I think that it is not necessary to or even undesirable to convert code style (checkstyle) errors into warnings. I am not sure how it is handled in Drill, in Apex we use -Dcheckstyle.skip=true to disable checkstyle plugin during development builds. If the community prefers, another option would be to unbind checkstyle from maven phase and invoke it explicitly during CI build. The second option will require contributors (and committers) to check the status of CI build and fix checkstyle errors if necessary. I'd recommend to do the same for apache-rat plugin. It is not necessary to run the plugin on every build, especially that local workspace may have logs and other temporary files with unapproved licenses. The apache-rat plugin can be explicitly invoked during CI build and fail the build.

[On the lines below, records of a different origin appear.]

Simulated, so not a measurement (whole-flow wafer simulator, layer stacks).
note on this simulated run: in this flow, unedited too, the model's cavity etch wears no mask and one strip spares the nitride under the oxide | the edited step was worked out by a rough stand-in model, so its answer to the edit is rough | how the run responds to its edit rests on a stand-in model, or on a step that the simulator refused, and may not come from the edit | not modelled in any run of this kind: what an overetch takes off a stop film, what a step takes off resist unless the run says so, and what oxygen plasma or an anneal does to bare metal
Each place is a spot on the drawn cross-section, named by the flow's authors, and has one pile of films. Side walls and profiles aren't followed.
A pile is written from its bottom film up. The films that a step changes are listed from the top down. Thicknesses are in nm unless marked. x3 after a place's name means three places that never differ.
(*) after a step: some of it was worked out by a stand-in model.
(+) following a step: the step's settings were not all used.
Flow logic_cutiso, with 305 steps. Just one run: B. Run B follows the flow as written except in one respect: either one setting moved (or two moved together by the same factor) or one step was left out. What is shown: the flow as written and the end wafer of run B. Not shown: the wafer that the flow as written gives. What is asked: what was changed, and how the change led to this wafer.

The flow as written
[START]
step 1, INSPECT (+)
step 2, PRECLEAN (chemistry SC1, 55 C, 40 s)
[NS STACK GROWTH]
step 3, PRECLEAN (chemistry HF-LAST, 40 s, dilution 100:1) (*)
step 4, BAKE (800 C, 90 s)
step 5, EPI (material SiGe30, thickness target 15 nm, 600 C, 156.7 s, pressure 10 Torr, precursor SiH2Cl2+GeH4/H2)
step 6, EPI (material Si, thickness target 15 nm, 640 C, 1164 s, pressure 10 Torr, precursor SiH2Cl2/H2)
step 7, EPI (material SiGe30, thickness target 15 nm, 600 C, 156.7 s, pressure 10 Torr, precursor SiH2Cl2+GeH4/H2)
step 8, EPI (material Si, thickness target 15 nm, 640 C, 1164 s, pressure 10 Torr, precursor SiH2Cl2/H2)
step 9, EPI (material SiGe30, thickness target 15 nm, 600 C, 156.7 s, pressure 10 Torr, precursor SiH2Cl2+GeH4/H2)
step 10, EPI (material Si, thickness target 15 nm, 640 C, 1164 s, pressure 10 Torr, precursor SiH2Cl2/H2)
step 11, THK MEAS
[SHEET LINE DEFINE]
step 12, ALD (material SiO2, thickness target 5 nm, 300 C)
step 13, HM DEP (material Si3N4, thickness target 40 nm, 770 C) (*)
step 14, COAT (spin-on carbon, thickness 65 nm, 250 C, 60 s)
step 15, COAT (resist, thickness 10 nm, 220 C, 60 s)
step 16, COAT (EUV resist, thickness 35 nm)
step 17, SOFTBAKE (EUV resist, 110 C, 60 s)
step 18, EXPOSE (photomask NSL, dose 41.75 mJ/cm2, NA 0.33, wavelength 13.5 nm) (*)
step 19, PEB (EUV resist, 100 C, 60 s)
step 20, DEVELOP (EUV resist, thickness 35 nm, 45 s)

I would also recommend to install checkstyle IntelliJ  plugin (I guess plugin for Eclipse also exists). The plugin provides ability to scan file/module/project for checkstyle errors and quickly fix them. It also integrates with IntelliJ intentions and marks violations in real-time if enabled.

Forget to note, both IntelliJ and Eclipse provide ability to define order of imports. I'll start a separate thread to discuss the community opinion on this subject.

Thank you,

Vlad

On 9/11/17 10:44, Aman Sinha wrote:
Let's not muddle the original suggestion that Tim had which was simply
about having checkstyle do the checks for unused imports.  That seems
reasonable to me.  A few other checkstyle suggestions that people have made
could also be added.

All other discussion about code structure, unit tests etc should be
discussed in a separate thread. IMHO it is easy to be critical of existing
structure, much harder when starting from scratch under time constraints.

-Aman

On Mon, Sep 11, 2017 at 9:53 AM, Paul Rogers <prog...@mapr.com> wrote:

The check style improvements are good, they will likely save developers
minutes per day.

I would encourage us to consider other time savers.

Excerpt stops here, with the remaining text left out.